The jury is still out on Cash for Clunkers here in the US, though new car sales seem to have improved in the past months.
But in Germany. where a similar cash for clunkers program began one year ago, car sales plunged off of the proverbial cliff, posting almost a 30% decline last month compared to February of 2009. And analysts are predicting that 2010 new car sales could drop as much as 30% for the entire year, compared with 2009.
This news does not bode well for the German auto industry, but will the same apply here? Did Cash for Clunkers really rob from future sales? Or did it help kickstart our economy?
There are two fundamental differences between the car economy in Germany and America. Germany exports as many cars as it buys at home. The German Cash for Clunkers program was also twice the size of the American program, and German automotive exports have been growing for five months. So, in a sense, their program was more expensive, but it worked. Still, experts predict that Germans will buy between 2.7 million and 3 million cars in 2010, compared with 3.8 million in 2009. So the argument could be made that Cash for Clunkers did rob from future sales, at least in Germany, though nothing is ever quite so clear cut.

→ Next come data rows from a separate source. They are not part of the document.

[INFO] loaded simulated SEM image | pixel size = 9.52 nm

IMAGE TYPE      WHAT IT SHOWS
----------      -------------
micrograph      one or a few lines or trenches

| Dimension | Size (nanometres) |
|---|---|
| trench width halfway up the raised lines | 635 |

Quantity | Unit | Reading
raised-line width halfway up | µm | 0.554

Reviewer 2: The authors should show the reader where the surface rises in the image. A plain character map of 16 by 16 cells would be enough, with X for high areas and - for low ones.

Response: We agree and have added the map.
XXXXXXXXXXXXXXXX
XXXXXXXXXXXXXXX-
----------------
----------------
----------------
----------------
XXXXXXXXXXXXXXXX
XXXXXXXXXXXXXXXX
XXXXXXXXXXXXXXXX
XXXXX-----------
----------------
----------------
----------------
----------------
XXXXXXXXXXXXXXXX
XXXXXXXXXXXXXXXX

Meanwhile, US auto sales in 2009 were at 10.4 million, putting America behind China in total number of cars sold. But both GM and Ford reported impressive sales gains last month compared with February 2009, considered the heart of the Great Recession. Ford sales are up 43%, while GM’s sales are up 12%, the opposite of what is happening in Germany. Industry wide, sales are expected to increase 10-15% over February 2009. But while Germany’s Cash for Clunkers program began in February and ended in September. The US program lasted just about a month, from July to August–and burned through $3 billion in that short time while fueling about 700,000 new car sales.
We’ll have to wait for the summer to see what happens, though with Toyota hurting from recall problems, this is an unprecedented chance for the domestic companies to make a strong comeback.